Escandon's early interest in the area

“[Settlers] have been extending themselves with ranches and haciendas, not only in the immediacy of said settlements but also in almost all the other shore of the Rio Grande del Norte and even further, nearly up to the Nueces River, about 20 leagues before the Presidio de la Bahía del Espirito Santo whose land is good for pastures and planting; notwithstanding that I understand the inspectors set it down as useless and sterile, an error that I attribute to their quickly believing someone who, without their having been in the region, gave them a report because they did not see it.”
José de Escandón
In 1746, the Spanish government decided that it was time to begin colonizing the area known as the Seno Mexicano, including South Texas. The presence of the French in the area around Goliad and in East Texas prompted Spain to begin colonizing the area. The Spanish commissioned Don Jose de Escandon to establish the Provincia Nuevo Santander in Northern Mexico and along the Rio Grande River.

Despite having been in the New World for more than 200 years, the Spaniards had done little exploration in the area between the Nueces and Rio Grande Rivers. The settlement at La Bahia del Espiritu Santo in Goliad was the closest activity the Spanish had going in this part of the world.

When Escandon came up to colonize, pioneers established a road used to travel from Goliad towards the Rio Grande and the Escandon settlement of Camargo. This road crisscrossed through Duval County, most likely through San Diego and Concepcion.

In a report to the central government, Escandon said that he founded a town named Bedoya on May 15, 1749 on the banks of the Nueces River. Escandon reported that Don Pedro Gonzalez de Paredes had organized 50 families and a squadron of soldiers, mostly his family members, to settle the new community. While Captain Paredes delayed his journey due to a lack of corn and an epidemic amongst the horses, they reached their destination by May 15. There is, however, no other mention of Bedoya in subsequent reports from Escandon or others sent by the crown to investigate the new settlements.

Escandon continued to see Camargo and Dolores as crucial to settling the area north of the Rio Grande. Of Camargo, he said it could facilitate the “transit and communication with the Presidio and Mission de la Bahia del Espirito Santo.” Dolores, Escandon believed, “could effect the populating of the Nueces River and lands in between” up to Presidio La Bahia. Escandon clearly wanted to establish a settlement in this untamed area. He hoped for a settlement on the south side of the Nueces River.
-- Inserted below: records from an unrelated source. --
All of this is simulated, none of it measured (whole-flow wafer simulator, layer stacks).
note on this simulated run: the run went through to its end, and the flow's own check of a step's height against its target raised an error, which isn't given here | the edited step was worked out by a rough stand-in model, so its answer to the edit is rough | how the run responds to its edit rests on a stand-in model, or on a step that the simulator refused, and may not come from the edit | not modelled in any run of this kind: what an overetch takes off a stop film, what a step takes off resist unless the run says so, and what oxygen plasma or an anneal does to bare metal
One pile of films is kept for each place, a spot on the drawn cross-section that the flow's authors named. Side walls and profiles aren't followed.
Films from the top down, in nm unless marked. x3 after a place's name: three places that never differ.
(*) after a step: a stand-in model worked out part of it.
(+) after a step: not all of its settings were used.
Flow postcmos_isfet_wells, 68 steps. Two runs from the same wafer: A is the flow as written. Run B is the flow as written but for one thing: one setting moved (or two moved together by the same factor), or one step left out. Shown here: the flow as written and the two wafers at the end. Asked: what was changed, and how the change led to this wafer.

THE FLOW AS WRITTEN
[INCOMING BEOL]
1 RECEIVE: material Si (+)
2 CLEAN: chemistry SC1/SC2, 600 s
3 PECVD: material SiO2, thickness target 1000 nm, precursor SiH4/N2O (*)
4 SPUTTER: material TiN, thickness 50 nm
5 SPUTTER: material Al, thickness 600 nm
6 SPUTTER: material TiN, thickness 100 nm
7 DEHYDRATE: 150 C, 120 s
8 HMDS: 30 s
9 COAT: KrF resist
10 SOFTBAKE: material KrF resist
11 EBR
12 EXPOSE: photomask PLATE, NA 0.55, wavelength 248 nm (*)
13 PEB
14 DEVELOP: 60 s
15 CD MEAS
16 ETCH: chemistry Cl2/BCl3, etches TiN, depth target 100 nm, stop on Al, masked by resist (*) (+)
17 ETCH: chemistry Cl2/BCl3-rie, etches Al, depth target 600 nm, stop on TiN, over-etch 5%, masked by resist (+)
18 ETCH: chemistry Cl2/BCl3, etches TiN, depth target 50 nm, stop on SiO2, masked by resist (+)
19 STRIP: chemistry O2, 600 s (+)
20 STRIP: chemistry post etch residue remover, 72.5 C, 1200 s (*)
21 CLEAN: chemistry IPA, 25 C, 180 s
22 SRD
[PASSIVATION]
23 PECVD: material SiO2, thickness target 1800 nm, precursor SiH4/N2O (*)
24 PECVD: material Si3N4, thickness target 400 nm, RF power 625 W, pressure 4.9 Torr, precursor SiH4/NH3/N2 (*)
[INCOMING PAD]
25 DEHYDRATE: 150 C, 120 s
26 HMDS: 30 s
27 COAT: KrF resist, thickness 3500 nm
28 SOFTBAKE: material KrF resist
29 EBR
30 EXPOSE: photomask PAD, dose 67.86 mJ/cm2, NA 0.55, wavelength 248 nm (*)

He asked several settlers along the Rio Grande to consider this idea. One of these men was Juan Jose Vasquez Borrego who had settled Dolores on the north bank of the Rio Grande above Revilla, in what is now Zapata County. Borrego and his men traveled around the area north of the Rio Grande, particularly on the south banks of the Nueces. After several trips, Borrego concluded that the area was not suitable for a settlement. Borrego’s caporal, or ranch foreman, expressed a different view.

Antonio Manuel Flores reported that while the lands between the Rio Grande and Goliad were not populated, they were “excellent and provided water.” He described the road to La Bahia del Espirito Santo as having “convenient, good, permanent and proportioned” watering places that served both men and beasts. He indicated that the priests from Zacatecas and their companions frequently passed through the area.

Flores may have been in the San Diego area as he described having discovered 30 leagues from Hacienda Dolores “a low hill in which two creeks are formed and connect at a distance of 15 leagues that appear to be permanent.” A league is three miles, so the discovery was some 90 miles from the Rio Grande, which could place Flores and his squadron at the intersection of the San Diego and Tarancahua Creeks, or in the area where San Diego is now located.

A priest or other Spanish explorer most likely named San Diego. These travelers regularly kept diaries to describe places they visited. Oftentimes they named a place for the saint whose feast day fell on the day they discovered a place. In 1691, for example, General Domingo de Teran made an entrada into Texas. On June 6, he reported in his diary that the expedition reached the banks of the Nueces River, which he named San Diego. Five days later, Teran recorded that the “royal standard and camp moved forward toward the north a league and a half to an arroyo which had not been named in the previous expedition. . . I named the arroyo San Diego.” This arroyo does not appear to be the one in Duval County, but rather it was in the area of the Hondo River further northwest. It is likely, however, that San Diego Creek received its name in similar fashion.

It may be more than a coincidence that the original grantees of San Diego were Julian and Ventura Flores, perhaps kin to the caporal at the Hacienda Dolores. Some have said that the father of Julian Flores was one of the original settlers of Mier in 1747, but a list of the census of Mier taken in 1757 shows no one named Flores. Of course, there is a 10-year jump in time and the Flores family could have moved on, perhaps to Dolores, which was upstream from Mier.